The key findings of the study include:
- Among native bee species with sufficient data to assess (1,437), more than half (749) are declining.
- Nearly 1 in 4 (347 native bee species) is imperiled and at increasing risk of extinction.
- For many of the bee species lacking sufficient population data, it’s likely they are also declining or at risk of extinction. Additional research is urgently needed to protect them.
- A primary driver of these declines is agricultural intensification, which includes habitat destruction and pesticide use. Other major threats are climate change and urbanization.
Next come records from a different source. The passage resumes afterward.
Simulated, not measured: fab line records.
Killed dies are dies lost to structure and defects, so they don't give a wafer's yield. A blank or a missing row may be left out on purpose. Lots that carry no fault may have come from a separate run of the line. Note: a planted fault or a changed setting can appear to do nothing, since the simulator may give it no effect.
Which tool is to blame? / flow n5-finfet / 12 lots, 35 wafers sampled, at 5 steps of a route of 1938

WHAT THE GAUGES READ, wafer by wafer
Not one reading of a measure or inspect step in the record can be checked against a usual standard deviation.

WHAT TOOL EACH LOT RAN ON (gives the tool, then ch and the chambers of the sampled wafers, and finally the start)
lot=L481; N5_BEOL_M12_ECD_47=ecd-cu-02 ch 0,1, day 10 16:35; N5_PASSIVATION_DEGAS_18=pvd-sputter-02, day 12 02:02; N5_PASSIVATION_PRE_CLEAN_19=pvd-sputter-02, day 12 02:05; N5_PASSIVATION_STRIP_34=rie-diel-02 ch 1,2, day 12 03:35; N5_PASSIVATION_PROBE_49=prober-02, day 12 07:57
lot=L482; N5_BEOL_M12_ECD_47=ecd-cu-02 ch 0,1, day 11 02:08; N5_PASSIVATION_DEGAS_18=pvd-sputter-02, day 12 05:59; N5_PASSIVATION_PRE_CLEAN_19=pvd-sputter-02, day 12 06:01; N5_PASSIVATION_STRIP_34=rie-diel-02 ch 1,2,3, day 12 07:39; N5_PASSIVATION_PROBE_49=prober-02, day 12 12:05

With recent bee die-offs in the UK blamed on neonicotinoids, a class of pesticides now banned in many countries, school teachers have turned to beekeeping as a teaching tool to try to connect young children with these important pollinators. Others have turned to planting bee-friendly plants in their gardens and purchasing local, raw, organic honey – but this may not be enough to save the bees without a massive overhaul of the industries which have contributed most greatly to their decline.
The main causes for colony collapse disorder, a name for the mass extinction of entire colonies of bees, are agricultural pesticides and insecticides, parasites such as the varroa mite and nosema ceranae, GMO production, lack of nutrition and habitat, and cell phone radiation.
Bees are a unique part of our ecosystem and they need to be protected. If we don’t, then we’re likely not far behind them.